Lower bound on uncertainty reduction

147 Views Asked by At

Let $T$ be a set of tuples such that each score tuple $s(t_i)$, $t_i \in T$ is uncertain (i.e., not known deterministically). The score $s(t_i)$ can be represented as a uniform probability density function.

Suppose I want to order the tuples in the set $T$ according to their score, i.e., the higher is the score, the higher is the ranking. Since the score distributions of a two tuples $t_i$ and $t_j$ may overlap, the order of these tuples may not be defined. Thus, multiple orderings may be possible.

Let $S$ be the space of possible orderings of the tuples in $T$, which is associated with an uncertainty value $U(S)$ (computed according to a predefined metrics, e.g., entropy).

My goal is to reduce the uncertainty $U(S)$ of the space of possible orderings. In order to do that, I have access to a source of information that, if queried, produces new information (e.g., information about the relative ordering of two tuples in the set), which can be used in order to reduce the uncertainty $U(S)$ (deleting some of the possible orderings from the space $S$). $N$ possible queries are available. Each time this source is queried, the uncertainty is modified so that the residual uncertainty in the space is less or equal to the original one.

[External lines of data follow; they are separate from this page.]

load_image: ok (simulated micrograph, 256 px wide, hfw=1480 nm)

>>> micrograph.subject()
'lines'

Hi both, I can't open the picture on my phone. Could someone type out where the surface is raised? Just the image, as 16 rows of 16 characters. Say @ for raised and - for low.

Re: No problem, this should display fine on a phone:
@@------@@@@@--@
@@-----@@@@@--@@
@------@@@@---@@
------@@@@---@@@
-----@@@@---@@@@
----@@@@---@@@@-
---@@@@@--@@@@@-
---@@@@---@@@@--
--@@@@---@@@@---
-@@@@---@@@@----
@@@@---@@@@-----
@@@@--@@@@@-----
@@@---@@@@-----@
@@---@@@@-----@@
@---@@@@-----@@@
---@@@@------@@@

This source can be queried just $Q$ times ($0 < Q \leq N$). Thus, at the $i$-th step, the residual uncertainty is $U(S_{i-1})$ and the $i$-th query produces an uncertainty reduction comprised in $[0,U(S_{i-1})]$. Specifically:

  • Step 0: U(S), no questions asked
  • Step 1: $0 \leq U(S_1) \leq U(S)$, one queries asked
  • Step 2: $0 \leq U(S_2) \leq U(S_1)$, two queries asked
  • ...
  • Step $Q$: $0 \leq U(S_Q) \leq U(S_{Q-1})$, $Q$ queries asked

Notice that two different queries may bring to different uncertainty reductions, i.e., a query may be more promising than another one.

My question is: is it possible to compute a lower bound on the residual uncertainty after $Q$ queries (that is not $lb = 0$), given the fact that I don't know a-priori the sequence of queries that will be asked to the source of information?